What factors influence the success of team building?
Because effective team building is not a one-shot affair, a schedule of future team- building efforts needs to be established. For lasting change to take place, subsequent meetings will need to review the implementation of action plans and investigate additional problem areas.
As mentioned earlier, the support and commitment of the formal team leader (Work Group Manager) are critical to successful team building. His or her attitude toward the process has an obvious impact upon other team members. Furthermore, because discussion sometimes centers on the team leader's behavior, he or she has to be open to constructive criticism.
The leader must also fully understand team building, its time requirements and implications. The leader's own personality and leadership style influence the probability of the success of tear-n building. If the team manager is not comfortable with a participative style of leadership, team development simply will not work.

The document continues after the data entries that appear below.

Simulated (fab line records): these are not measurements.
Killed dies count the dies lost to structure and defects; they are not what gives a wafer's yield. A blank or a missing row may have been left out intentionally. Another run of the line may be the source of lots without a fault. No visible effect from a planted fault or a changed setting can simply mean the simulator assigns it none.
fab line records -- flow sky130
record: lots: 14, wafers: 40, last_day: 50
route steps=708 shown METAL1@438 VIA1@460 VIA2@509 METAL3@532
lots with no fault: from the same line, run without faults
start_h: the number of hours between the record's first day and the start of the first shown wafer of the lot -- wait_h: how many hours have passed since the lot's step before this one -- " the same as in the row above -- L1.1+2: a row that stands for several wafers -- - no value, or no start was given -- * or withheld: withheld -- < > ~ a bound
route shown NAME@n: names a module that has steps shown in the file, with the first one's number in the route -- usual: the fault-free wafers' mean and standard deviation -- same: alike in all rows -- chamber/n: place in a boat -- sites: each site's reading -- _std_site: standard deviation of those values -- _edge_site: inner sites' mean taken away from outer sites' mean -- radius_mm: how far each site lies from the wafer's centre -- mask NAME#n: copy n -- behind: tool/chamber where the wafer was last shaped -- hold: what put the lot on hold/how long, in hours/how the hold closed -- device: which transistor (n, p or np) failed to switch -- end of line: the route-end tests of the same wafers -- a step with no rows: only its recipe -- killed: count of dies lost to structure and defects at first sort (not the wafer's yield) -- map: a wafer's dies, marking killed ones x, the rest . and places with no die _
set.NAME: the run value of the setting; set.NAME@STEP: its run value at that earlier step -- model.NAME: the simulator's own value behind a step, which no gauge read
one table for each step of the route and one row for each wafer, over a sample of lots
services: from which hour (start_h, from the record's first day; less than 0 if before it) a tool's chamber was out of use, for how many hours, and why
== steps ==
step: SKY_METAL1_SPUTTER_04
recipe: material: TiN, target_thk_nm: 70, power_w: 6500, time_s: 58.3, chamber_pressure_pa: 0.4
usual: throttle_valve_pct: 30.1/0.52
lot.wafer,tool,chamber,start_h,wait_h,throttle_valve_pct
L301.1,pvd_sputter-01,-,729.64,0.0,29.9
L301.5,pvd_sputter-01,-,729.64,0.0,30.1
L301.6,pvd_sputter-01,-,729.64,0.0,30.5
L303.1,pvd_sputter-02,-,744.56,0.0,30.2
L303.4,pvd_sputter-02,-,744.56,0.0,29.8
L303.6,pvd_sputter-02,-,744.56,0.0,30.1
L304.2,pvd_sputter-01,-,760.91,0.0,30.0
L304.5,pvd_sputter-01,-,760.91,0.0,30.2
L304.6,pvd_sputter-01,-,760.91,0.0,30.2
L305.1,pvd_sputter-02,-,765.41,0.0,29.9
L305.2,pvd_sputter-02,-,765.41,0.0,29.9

The other team members should also want to become involved in the effort and believe in its relevance. Otherwise, team building may be viewed as a ploy by the leader to pacify the team or simply as a substitute for effective management. Each individual within the group should be part of the effort and feel personally secure to participate in the process.
Since the team-building efforts may create a change in the relationship between the team and the organization, the support of executive management is also vital. The chances for a successful team-building effort are improved if the team has knowledge of any organizational constraints on the options for making changes within the team.
The timing of team building is another critical factor. If the team is experiencing turmoil or confusion over its direction (mission, goals, purpose, objectives, leadership, changes, etc.), the time could be ripe for team-building efforts to begin because the members may feel a need to establish what is expected of them. Thus, their receptivity to the process is often increased under such destabilizing conditions.
Finally, team building requires adequate time for the activities to take effect. Relatively large blocks of time and even changes in the work setting are sometimes needed for team building. Separation from the workplace during the initial team meeting phase of the process is frequently needed to avoid work pressures and interruptions and to help generate greater commitment and increased concentration from team members.
The team-building process may affect several levels within the organization. First, the individuals in the team may become more sensitive to the impact of their behavior on the effective functioning of the team. More self-awareness may also lead to changed behavior patterns. For example, recognition by the team leader that he or she does not share leadership and decision making with others may provide the impetus to adopt a more participative style.
Second, team building may help team members realize that different and better approaches exist to the way the team operates and performs its work. Third, team building may affect the relation- ship of the group to the rest of the organization. For example, a team member may stop using other parts of the organization as scapegoats to hide his or her own inefficient operations. Ultimately, greater harmony among organizational units could well result.